ATLANTA — Delta Air Lines said Friday it has canceled about 3,000 flights this week as it struggles in the aftermath of a storm that hit its big hub airport in Atlanta.
The thunder storm hit Wednesday, but canceled flights and long lines in Atlanta persisted into Friday. Delta had canceled more than 400 flights by midday Friday, according to tracking service FlightAware.com.
The airline said it is still getting planes and crews back in position for flights. Atlanta is Delta's busiest airport, and about 60 percent of its planes go through Atlanta on an average day.

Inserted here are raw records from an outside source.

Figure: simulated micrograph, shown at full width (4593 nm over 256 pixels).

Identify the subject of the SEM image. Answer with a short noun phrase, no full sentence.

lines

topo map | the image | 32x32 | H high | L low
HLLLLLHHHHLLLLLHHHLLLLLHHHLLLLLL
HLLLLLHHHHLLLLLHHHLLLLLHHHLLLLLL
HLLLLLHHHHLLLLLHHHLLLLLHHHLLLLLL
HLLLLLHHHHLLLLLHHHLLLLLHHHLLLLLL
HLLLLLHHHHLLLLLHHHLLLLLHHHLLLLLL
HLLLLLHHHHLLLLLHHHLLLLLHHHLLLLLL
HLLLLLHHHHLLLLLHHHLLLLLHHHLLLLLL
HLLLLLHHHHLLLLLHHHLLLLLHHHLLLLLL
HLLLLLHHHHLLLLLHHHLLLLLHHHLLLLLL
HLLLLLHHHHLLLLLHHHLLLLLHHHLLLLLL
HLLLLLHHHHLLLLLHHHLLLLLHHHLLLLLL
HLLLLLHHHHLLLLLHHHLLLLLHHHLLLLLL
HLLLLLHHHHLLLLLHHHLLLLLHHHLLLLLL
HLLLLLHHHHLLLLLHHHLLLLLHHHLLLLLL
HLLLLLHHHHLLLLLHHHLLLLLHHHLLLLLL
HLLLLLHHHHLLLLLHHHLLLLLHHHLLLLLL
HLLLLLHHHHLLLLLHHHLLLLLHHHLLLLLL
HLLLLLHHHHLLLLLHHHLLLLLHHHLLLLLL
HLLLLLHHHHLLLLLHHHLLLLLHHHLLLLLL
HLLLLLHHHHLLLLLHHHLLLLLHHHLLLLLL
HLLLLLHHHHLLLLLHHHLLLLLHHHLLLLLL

Wednesday's storm was "unprecedented" and hard to forecast, said the airline's chief operating officer, Gil West. He added, "we understand the resulting recovery has not been ideal and we apologize for that."
On Twitter, Delta told people who were expecting to fly Friday to check their flight's status before going to the airport.
Delta was having trouble rebooking passengers because there weren't many empty seats on later flights. In March, the average Delta flight was about 85 percent full.
Most leading U.S. airlines have tried to limit empty seats by reducing the growth of flights. That has helped boost the airlines' profits but makes it harder to rebook passengers when flights are canceled.
Delta travelers whose flights are canceled can get a refund. The airline also offered to waive change fees for those who rebooked their plans.
The 3,000 cancelations, which included Delta and Delta Connection flights, topped the 2,300 that were canceled last August after a fire and power outage at a Delta data center in Atlanta. That airline later estimated that breakdown, which lasted four days, cost it $150 million.